Written by Hayley in Main Meals

Lydia and I are mad about Middle Eastern cuisine at the moment and when I went to visit Lyds this weekend, she cooked up this delight! It’s a recipe from Yotam Ottolenghi for lahmacun which is a version of the classic Lebanese pizza popular throughout the Middle East. Once you’ve made the dough, this is a quick and easy dish to make. We swapped the beef mince for lamb and drizzled some extra tahini dressing over the pizza to serve.


Serves 2

For the topping:
250g minced lamb
1 medium onion, finely chopped
1¼ tsp salt
1½ tsp ground cinnamon
1½ tsp ground allspice
½ tsp red chilli flakes
25g flat-leaf parsley chopped
2 tbsp pomegranate molasses
1½ tbsp sumac
3 tbsp tahini
25g pine nuts

1 large flat bread/pizza dough (see Yotam’s recipe for how to make this and for the full recipe)

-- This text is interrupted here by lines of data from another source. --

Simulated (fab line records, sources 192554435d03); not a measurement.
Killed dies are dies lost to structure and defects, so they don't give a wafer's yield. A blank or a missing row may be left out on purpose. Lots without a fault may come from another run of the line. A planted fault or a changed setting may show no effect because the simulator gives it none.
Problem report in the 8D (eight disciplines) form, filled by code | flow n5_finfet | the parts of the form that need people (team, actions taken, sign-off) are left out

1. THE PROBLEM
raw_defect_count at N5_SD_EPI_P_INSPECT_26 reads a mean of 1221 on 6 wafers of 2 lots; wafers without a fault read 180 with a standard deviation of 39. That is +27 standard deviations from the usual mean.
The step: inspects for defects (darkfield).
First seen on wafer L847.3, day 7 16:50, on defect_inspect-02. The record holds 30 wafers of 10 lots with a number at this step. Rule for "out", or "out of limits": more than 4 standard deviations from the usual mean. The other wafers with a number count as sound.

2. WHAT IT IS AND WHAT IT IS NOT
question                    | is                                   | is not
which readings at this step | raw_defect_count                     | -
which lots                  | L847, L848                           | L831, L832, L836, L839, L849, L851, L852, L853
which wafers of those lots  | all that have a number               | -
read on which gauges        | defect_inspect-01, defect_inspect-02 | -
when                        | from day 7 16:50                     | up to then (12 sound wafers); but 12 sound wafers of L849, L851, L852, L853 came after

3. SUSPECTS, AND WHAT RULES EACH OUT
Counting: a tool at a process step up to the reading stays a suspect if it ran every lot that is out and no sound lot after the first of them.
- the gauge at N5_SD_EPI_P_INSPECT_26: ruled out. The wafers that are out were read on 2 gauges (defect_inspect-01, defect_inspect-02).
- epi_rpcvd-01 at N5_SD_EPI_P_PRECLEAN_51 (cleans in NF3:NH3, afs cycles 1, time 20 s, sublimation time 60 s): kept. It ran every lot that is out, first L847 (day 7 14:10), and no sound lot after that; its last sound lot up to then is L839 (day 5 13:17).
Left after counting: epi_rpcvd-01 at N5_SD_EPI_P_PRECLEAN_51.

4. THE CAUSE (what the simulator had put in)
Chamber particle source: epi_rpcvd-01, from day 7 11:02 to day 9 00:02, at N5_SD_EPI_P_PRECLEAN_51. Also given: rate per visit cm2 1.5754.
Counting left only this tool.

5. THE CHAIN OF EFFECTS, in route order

  1. Preheat the oven to 210°C
  2. Put all of the topping ingredients in a large bowl, apart from the tahini, pine nuts and lemon juice. Mix well with your hands and refrigerate.
  3. Spread the tahini onto the flat bread.
  4. Spread the filling so it evenly so it covers the flat bread fully. Sprinkle over the pine nuts and place in the oven for 12 to 15 minutes or until just cooked.